I have a client with a 30 April year end who is looking to wind up the company. This is an area that I am not that familiar with, but do have a certain amount of knowledge, so I just wanted to clarify some points. The company has been running for around 2 years but has never made a profit, and as a result has negative reserves. It is ower managed and has continued to run only because the directors have been pumping personal funds in through the directors loan accounts. In terms of size it is tiny (around £10k turnover last year and probably less this year, although I havn't seen the figures yet. Last years balance sheet was negative - around £5k. Share capital £100.). I don't think the individuals that started it up have any real business competence, and are looking to move back into employment, having had an extremely rough time. I have been told (although as yet I have been unable to confirm as I have not compiled the accounts) that the business has no creditors, therefore a section 1003 dissolution should be possible. There are however a couple of points I want to be clear on:

1, In order to apply for dissolution the company has to cease commercial activity for 3 months. Realistically, that would take say a month (probably less) to cancel all items (insurance, telehone etc). This would take the start of its dormant period to the end of April/beginning of May. Companies House do not chase compliance once a DS01 has been received, however hmrc will be looking for tax returns (and cessation accounts). Would it therefore make sense to extend the accounting period to say 15 months to avoid having to compile 2 sets of accounts? (I know you would still need 2 CT600's, but I'm just thinking this would reduce the work load).

2, The company has a small amount of assets (mixture of cash and some equipment eg, computer, vehicle). There are also directors loan accounts, although I expect the value of these will be less than the value of the assets of the company. Once everything else has been paid (any tax, my fees, companies house etc), it is likely that the remaining items will be the equipment. If the directors decide to retain any of these items rather than sell them, then obviously, there is the option to extract items using the former Esc 16 concession (I doubt the value of the assets would even exceed the £10600 capital gains exemption, let alone the £25,000 limit). Would I however, have the option to write off some of the assets against the directors loan accounts (if positive balances are left) to try and preserve as much of the annual exemption as possible? I don't think they are likely to have any further capital gains this year, but it makes sense to plan ahead just in case.

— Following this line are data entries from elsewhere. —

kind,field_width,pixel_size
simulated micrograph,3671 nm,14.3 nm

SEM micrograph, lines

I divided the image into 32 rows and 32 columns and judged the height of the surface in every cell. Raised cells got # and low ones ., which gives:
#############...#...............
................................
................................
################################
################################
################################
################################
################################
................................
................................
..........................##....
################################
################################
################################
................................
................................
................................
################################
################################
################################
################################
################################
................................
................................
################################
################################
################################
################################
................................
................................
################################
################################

3, With regard to applying for the new Esc 16, is the application procedure still the same? ie, do you still need to write a letter to HMRC, or is there now a form that needs to be completed, since the concession has become statutory?

4, Further, in relation to Esc 16. The company has negative reserves, which means it can't pay a dividend. Does this mean that Esc 16 is not possible, and if it is, is the dividend just processed as a normal one through the cessation accounts?

5, With regard to informing HMRC for CT purposes, my understanding is that they need a letter plus a copy of the form DS01 sent to Companies House. My understanding is that the letter is sent when the company ceases to trade - which results in a CT600 being due for this period end. A further CT600 will be due for the period between when trade ceases, and the date the company is dissolved (which will be later than the date the DS01 is sent out). Please correct me if I am wrong on this.

6, No action is needed re the share capital (£100), since it is below the limit that the treasury have set for waiving bona vacantia (£4000).

I appreciate these are probably stupid questions, but it is an area that I have relatively little experience of, so I just want to be sure. In advance, I already know that if it is insolvent, it has to go to a licenced insolvency practitioner, but my understanding from the client at present is that there isn't much left and everyone will be paid.

Thank you in advance.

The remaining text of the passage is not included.